Several dozen mostly ordinary-looking gay men and lesbians, and a smaller number of their supporters, gathered in inclement weather last Friday in Curepe, with a quiet, yet eager sense that they were making history. Most had come from work.
A handful had dressed up for the occasion. "Today, I'm proud to be Trinidadian," a 23-year-old wrote on his Facebook page earlier in the day, before he travelled in pouring rain and traffic from Chaguanas to a modest Christian church, a stone's throw from the Eastern Main Road, to sing a solo of Don Besig's song, Flying Free.

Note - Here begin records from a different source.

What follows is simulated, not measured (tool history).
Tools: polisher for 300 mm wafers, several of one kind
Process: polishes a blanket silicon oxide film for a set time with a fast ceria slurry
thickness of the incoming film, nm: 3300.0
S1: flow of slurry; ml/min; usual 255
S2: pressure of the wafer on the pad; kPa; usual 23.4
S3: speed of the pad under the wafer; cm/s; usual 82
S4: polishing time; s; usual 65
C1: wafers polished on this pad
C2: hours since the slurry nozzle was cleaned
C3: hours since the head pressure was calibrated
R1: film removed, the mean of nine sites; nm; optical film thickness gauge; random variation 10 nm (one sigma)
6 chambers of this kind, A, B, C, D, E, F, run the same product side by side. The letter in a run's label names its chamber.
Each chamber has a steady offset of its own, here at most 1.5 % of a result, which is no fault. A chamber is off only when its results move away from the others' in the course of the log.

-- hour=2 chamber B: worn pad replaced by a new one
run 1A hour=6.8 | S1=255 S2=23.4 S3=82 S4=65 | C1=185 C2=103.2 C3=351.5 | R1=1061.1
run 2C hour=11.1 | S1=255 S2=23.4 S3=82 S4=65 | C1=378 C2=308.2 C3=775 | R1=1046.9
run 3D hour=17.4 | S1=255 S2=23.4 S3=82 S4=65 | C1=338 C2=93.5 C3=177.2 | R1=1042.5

A 6 pm Lesbian, Gay, Bisexual and Trans-gender (LGBT) Community ecumenical service at the Holy Saviour Church that evening, September 18, celebrated peace, human rights and inclusion.
Archdeacon Steve West, a senior Anglican clergyman, along with one of the diocese's youngest women priests, Shelly-Ann Tenia, welcomed the laypeople and one or two clergy from other denominations. Together, they celebrated an hour-long candlelight mass in the tradition of the Anglican church. Tenia's sermon, in which she broke into Trini dialect on more than one occasion, admonished worshippers that "each of us needs to recognise our gifts" and "be prepared to live out our identity."
"What are we willing to give up to reach inclusion and peace?" she asked, cautioning that hard work is required, whereas many of us "just want to tell a victim story, and expect to get a bligh."
The gospel reading, from Matthew, preached to "Love your enemies and pray for your persecutors" (5:44). And so the congregants did, during the people's prayers, for past architects of oppressive anti-gay laws who had died, and been redeemed, to intercede with current lawmakers and judges.
They prayed for a host of national officials by name, for protection of homeless drag queens on the Port-of-Spain streets in the wee hours of morning, for family, friends, and for self-acceptance.
They also demonstrated their connection to larger concerns, praying for "those who work to create safety for people of all genders and sexualities," and for the members of the Equal Opportunity Commission, "who will one day hear our complaints".
In keeping with the theme of the service, which marked the United Nations Day of Peace, prayers also focused on special rapporteurs, the members of UN treaty bodies, and all those who defend human rights and address conflict internationally, "especially in places where we are persecuted in yours and other Gods' names".
At the core of Christian "theologies of inclusion" of LGBT people is the belief that Christ's "New Covenant" overrides the laws and regulations of the Old Testament (against eg, mixing clothing, eating shellfish and many sexual practices, most of them now abandoned,) and it institutes a new, simpler notion of salvation through loving God and each other, spelled out in the Gospels.
The group at the service was no smaller than many church congregations on a Sunday morning, though they were probably younger. The run-of-the-mill nature of the service was its hallmark.
It was also what made its conclusion all the more moving, as worshippers formed a candlelit ring against the church walls, singing, They'll Know We are Christians by Our Love, with the aid of a tiny choir.
The only real flourish in the programme was the offertory hymn, Yolanda Adams', Still I Rise, which a narrow-waisted Giselle Devereaux, past winner of a huge local drag pageant, lip-synced.
The simple, history-making event was the fruit of conversations and planning over several months among LGBT churchgoers, a few forward-thinking faith leaders and journalists about how conservative Christianity drives gay people out of their right to faith and inflicts spiritual violence from which some never heal.
Twelve-year-old gay NGO Friends for Life decided to use July, T&T's LGBT Pride month, to create conversations in their weekly discussion group about sexuality, faith and self-acceptance. The last of these was attended by Anglican Canon Dr Knolly Clarke and Roman Catholic Fr Clyde Harvey.